The Parliamentary Standing Committee on Finance has sought to address the imbalances here.
“India has diverse and numerous news publishers who get advertising revenues primarily through Systematically Important Digital Intermediaries (SIDIs) and [we] are of the opinion that regulatory provisions are required to ensure that news publishers are able to establish contracts with these SIDIs through a fair and transparent process,” the Committee said in its report on ‘Anti-Competitive Practices by Big Tech Companies’, tabled in Parliament last week.
Indeed, if global precedents, especially developments in Australia following the enactment of the News Media and Digital Platforms Mandatory Bargaining Code in March 2021, are any indication, mandatory contracts with the tech platforms are the only route to ensuring that news is awarded its fair value.
The Australian government has found that as many as 30 commercial agreements were struck between digital platforms (Google and Meta) and news businesses since the enactment of the Code in March 2021. Such a Code is an essential first step. This is borne out by the fact that Meta initially tried its best to block the Code, including taking the extreme step of banning the sharing of content on its platforms in Australia. Google warned it may need to leave the country.
The Code made them fall in line. In India, news organisations have been agitating before the competition regulator. In their plaint against “abuse” of dominant position by Google, the moot issue raised is that not only do the digital platforms get to keep a large share of ad revenue, but they also control the entire ecosystem including the buying and selling side of the ad network.
The news publishers have underlined that they are faced with a one-sided contract given Google’s dominance in the search business and are completely in the dark about the total advertising revenue collected by Google and the actual percentage of this revenue transferred to them. The Competition Commission of India (CCI) has ordered an investigation.

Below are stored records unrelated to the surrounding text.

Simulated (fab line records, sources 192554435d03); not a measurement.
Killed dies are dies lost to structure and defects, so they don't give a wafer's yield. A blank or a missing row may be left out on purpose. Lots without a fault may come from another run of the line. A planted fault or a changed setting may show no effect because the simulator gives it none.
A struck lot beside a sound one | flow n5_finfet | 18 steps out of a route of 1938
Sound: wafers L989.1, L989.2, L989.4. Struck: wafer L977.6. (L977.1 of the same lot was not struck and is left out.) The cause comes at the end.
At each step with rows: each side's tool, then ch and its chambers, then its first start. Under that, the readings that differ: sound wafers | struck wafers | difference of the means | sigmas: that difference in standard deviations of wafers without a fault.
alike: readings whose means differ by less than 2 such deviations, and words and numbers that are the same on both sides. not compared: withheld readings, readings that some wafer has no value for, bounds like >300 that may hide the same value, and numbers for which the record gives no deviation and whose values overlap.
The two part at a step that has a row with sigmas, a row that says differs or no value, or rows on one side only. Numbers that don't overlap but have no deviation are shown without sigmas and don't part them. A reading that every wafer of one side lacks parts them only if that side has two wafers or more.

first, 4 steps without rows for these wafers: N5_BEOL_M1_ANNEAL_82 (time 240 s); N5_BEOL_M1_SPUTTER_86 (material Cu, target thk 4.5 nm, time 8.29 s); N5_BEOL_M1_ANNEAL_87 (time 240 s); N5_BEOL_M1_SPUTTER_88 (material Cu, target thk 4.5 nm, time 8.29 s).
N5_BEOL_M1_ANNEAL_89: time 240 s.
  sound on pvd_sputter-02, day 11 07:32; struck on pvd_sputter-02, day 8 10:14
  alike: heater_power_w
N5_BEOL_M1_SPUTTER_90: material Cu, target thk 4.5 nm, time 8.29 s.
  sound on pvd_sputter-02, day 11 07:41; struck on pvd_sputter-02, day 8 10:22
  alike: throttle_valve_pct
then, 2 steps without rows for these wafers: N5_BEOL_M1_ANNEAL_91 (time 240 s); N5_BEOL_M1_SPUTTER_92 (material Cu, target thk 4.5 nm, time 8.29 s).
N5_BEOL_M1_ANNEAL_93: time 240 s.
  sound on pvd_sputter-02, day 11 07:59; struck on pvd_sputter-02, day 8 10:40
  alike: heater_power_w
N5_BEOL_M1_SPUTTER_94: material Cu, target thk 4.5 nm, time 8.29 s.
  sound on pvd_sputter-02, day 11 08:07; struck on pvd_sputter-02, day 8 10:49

The issue, however, is not just ad revenue but how the algorithm-powered distribution of news is influencing content creation and rights over it. After Australia, France has adopted EU’s new copyright laws which make digital platforms liable for infringement. Canada and New Zealand are deliberating similar legislation.
In the US too, the Senate Committee on Judiciary has voted to advance the Journalism Competition and Preservation Act of 2022 to allow publishers greater power to collectively bargain with companies like Meta and Google.
Ultimately, news is about public interest, and the law needs to keep pace with changing realities. The Parliamentary standing committee has given a nudge in the right direction.